And PyPI was growing. It was originally sort of this service. It ran on the same box that ran the normal Python.org, SVN, all of the Python.org services were just sort of on the same box. When we got some servers donated to us, I believe, is what happened… We put them into OSU/OSL, and we started putting services in there on VMs, so PyPI got its own service. It was still primarily running on this one server, but it was a dedicated server at this point.

That’s when Ernest started contributing at that point. So he started digging into the codebase some, to sort of increase the number of people who understood it out more. But still relatively few number of people. Over that period of time, I experienced a number of people who seemed like they were excited to -- wanted to get involved. They would open up the repository, and I would never hear from them again. They would just get completely scared away.

MEL: And the difficulty of contributing -- was that because of what you mentioned earlier? That there was no web framework to it?

DONALD: Right.

MEL: No structure that people would already understand from previous projects?

DONALD: Right. (inaudible) support got bolted on to PyPI. But it was basically just this huge hackish codebase that evolved over -- I think the original PyPI got written in 2003. I started getting involved around 2011, 2012-ish era, so at that point, about ten years. And it just… Nobody knew how to work on it, because it was completely custom.

So at that point, I was like… Okay. I’ve had exactly zero percent success getting anyone else helping to contribute. Besides Ernest, but Ernest was originally paid to help on some of this stuff, as a part-time, I believe, ops person, and then he transitioned to volunteer -- who was helping out. And then now he’s paid again. But so basically… No one was successfully converted from “Hey, I want to help!” To actual contributor. Richard stepped back, so it was just me, and PyPI was sort of steadily growing.

MEL: And this was 2014?

DONALD: Say it again, please?

MEL: That was 2014-ish?

DONALD: Yes. 2013, 2014-ish. Yeah. So roughly around that point, and if it’s important, I can find the exact timeline in my email somewhere… I essentially said… Okay. We need to do some heavy refactoring of PyPI to make it modern.

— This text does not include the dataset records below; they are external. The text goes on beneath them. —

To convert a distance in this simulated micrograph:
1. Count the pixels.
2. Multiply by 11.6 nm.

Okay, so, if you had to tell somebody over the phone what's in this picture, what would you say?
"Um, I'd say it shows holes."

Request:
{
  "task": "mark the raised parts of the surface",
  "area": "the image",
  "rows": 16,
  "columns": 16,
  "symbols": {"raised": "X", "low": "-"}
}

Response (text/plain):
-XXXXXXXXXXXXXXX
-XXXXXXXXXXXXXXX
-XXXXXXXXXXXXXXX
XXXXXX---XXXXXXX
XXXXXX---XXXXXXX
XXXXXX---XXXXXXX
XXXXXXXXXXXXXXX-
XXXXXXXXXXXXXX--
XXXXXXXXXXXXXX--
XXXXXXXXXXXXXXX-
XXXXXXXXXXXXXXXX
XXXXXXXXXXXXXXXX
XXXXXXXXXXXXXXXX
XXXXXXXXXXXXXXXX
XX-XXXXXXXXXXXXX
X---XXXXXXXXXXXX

I spent about a month trying to do that. And so I concluded that the codebase was just so bad that there was no salvaging it. Like, trying to do anything effectively was rewriting the whole thing anyways. And we had no unit tests. So any change we made broke things every time we deployed, basically.

So I was like… Okay. We’re gonna start this over from scratch. Taking what we’ve learned here, and really focus on making it something that is significantly easier to both get new contributors on board -- because bringing in new blood, I believe is… I forget if I mentioned that. But it’s part of sustainability. Being able to attract new people. And making it easier to maintain. And sort of solving these best practices problems. And also just making it possible to run it locally, without commenting out code, would have been nice.

You know, so that’s when I started Warehouse. And my memory is a little hazy. I think I started Warehouse before I was at HP, and it was a sort of side project that didn’t get a ton of attention, because I was doing it in my spare time. I went through several rewrites of Warehouse in that time period.

As I was just playing with different frameworks, and trying to decide: What does the sort of technical overview of this thing look like? PyPI is weird. We have… At that point, a decade-old database that people had just sort of added things to at random. So things like the Django ORM wasn’t powerful enough to support our database. We just couldn’t use it. I think now it could. But… So trying to find a thing that actually worked for this gnarly old codebase.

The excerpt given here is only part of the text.